1. Read in the spreadsheet titled

        3. Median HH income, metro in the PEW Middle
        Class Data.xlsx file



2. Save it as an object titled pew


3. Take a peek at what this data looks like



Hint: You will need to skip 5 lines ☛ check out the help file on read_excel to do this

Solution



1 & 2: Read in the .xlsx file and save as pew

pew <- read_excel("data/PEW Middle Class Data.xlsx", sheet = "3. Median HH income, metro", skip = 5)
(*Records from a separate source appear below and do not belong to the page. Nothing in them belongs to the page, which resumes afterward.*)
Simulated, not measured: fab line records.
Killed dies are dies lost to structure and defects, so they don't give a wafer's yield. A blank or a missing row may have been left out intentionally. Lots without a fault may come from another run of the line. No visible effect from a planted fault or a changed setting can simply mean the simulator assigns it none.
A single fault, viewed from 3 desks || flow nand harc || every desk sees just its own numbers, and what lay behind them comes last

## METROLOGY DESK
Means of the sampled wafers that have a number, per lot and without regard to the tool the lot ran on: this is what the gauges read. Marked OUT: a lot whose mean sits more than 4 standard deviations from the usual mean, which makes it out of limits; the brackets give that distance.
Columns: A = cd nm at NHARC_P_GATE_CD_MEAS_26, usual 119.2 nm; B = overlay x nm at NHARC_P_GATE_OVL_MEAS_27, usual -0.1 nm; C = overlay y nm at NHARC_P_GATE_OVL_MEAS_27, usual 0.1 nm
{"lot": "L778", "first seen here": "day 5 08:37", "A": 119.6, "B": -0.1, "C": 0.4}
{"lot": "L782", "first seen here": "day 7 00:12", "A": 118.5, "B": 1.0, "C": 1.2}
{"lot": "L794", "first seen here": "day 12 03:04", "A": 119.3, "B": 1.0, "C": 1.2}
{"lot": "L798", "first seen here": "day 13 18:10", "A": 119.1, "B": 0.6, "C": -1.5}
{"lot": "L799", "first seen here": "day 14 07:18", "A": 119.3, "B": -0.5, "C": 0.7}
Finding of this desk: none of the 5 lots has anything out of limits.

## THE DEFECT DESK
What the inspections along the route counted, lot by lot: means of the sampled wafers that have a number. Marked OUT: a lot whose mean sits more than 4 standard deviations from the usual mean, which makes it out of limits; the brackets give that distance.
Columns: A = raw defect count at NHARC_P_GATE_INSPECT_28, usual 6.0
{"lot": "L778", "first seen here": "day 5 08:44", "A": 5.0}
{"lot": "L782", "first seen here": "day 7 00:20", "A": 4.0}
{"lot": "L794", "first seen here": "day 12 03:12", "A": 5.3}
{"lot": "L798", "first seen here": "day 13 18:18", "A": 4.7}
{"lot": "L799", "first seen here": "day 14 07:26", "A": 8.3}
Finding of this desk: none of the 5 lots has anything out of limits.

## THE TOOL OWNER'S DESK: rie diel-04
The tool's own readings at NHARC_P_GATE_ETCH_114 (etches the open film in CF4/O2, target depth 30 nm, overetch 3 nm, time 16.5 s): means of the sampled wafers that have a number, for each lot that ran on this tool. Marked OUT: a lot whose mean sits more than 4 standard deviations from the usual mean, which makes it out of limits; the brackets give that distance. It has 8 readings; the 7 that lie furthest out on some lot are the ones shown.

3: Take a peek at what this data looks like

View(pew)

Scraping Online Files

Scraping Online Files

Tabular files

  • Dense subject with LOTS to learn
  • We'll only focus on reading in tabular and Excel files stored online
  • For more info regarding "real web scraping" see the tutorial at: uc-r.github.io/scraping


Let's download some data from https://www.data.gov/metrics:

# the url for the online CSV
url <- "https://www.data.gov/media/federal-agency-participation.csv" 

# use read.csv to import
data_gov <- read.csv(url, stringsAsFactors = FALSE)

View(data_gov)

Scraping Online Files

Excel files

  • Scraping online Excel files follows a similar process
  • gdata package is particular easy to use


Let's download some data from Fair Market Rents for Section 8 Housing:

library(gdata)

url <- "http://www.huduser.org/portal/datasets/fmr/fmr2015f/FY2015F_4050_Final.xls"

# use read.xls to import
rents <- read.xls(url)

View(data_gov)

Your Turn



1. Download the file stored at:

https://bradleyboehmke.github.io/public/data/reddit.csv


2. Save it as an object titled reddit


3. Take a peek at what this data looks like

Solution



1. Download the file stored at: bradleyboehmke.github.io/public/data/reddit.csv

2. Save it as an object titled reddit

url <- "https://bradleyboehmke.github.io/public/data/reddit.csv"

reddit <- read.csv(url)


3. Take a peek at what this data looks like

View(reddit)

Key Things to Remember

Remember These Functions!

Operator/Function Description
data() access built-in data sets
? will provide you information regarding built-in data (i.e. ?mtcars)
read.csv() base R function for reading in .csv files (can also be used to read in a .csv file stored online)
read.delim() base R function for reading in .txt and .tsv files
read_excel() imports Excel data (provided by the readxl package)
read.xls() imports Excel data stored online (provided by the gdata package)
View() opens a spreadsheet-style data viewer

Break

5 minutes!